Several readers have asked me in recent weeks whether there is anything morally objectionable about raising animals humanely and then killing them painlessly. If the animals are raised humanely and killed painlessly, it is said, there’s no suffering being inflicted. Yes, a happy animal’s life is ended, but if it is replaced by an equally happy animal, how could it be wrong? The amount of happiness in the world is the same. Actually, the amount of happiness is greater, since presumably humans who consume the animal’s flesh and make use of its other body parts are made happier by it.
This line of thought will appeal to certain theorists: those who believe that the sole aim of morality is to maximize overall happiness. But notice that hardly anyone thinks this way about humans. Would it be acceptable to humanely raise and painlessly kill humans if there were a use for their body parts, or if, all of a sudden, many humans acquired a taste for human flesh? I suspect you will say no. But why?

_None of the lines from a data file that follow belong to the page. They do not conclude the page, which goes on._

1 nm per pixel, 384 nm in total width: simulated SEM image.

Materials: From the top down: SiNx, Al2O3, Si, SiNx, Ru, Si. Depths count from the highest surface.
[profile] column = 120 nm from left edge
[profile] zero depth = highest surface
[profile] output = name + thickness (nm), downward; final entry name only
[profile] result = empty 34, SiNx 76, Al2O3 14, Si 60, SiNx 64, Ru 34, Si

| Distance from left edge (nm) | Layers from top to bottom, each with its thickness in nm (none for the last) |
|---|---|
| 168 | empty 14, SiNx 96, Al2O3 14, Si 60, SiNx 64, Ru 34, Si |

Isn’t it because humans aren’t interchangeable? Each human has an inherent worth or dignity. Each life is precious. If we didn’t think this, we would not mourn the loss of an infant, for in most cases the infant can be replaced in a matter of months via another pregnancy. While we care very much about human happiness, we don’t think that the moral value of humans is exhausted by it. Happiness is just one dimension of human value.
Why is it different for animals? Why do people think that animals, but not humans, are interchangeable, and therefore replaceable? Why do we reduce animals to their happiness, such that, if one happy animal is replaced by an equally happy animal, nothing morally significant has been lost? I submit that this is irrational. Just as each human life is precious and irreplaceable, so is each animal life. That animals can’t protest their treatment as happiness-receptacles is morally irrelevant. Babies can’t protest. The severely retarded can’t protest. The senile can’t protest. You can be sure that if animals could protest, they would.
There needs to be a revolution in our thinking about animals. They are no more replaceable than humans are. Unless you are indifferent about replacing one of your children with an equally happy child, you should not be indifferent about replacing a cow or a pig with an equally happy cow or pig. It may be convenient to apply consequentialist reasoning to animals and deontological reasoning to humans, but there is no warrant for it. It’s as arbitrary as applying consequentialist reasoning to other races and deontological reasoning to one’s own race.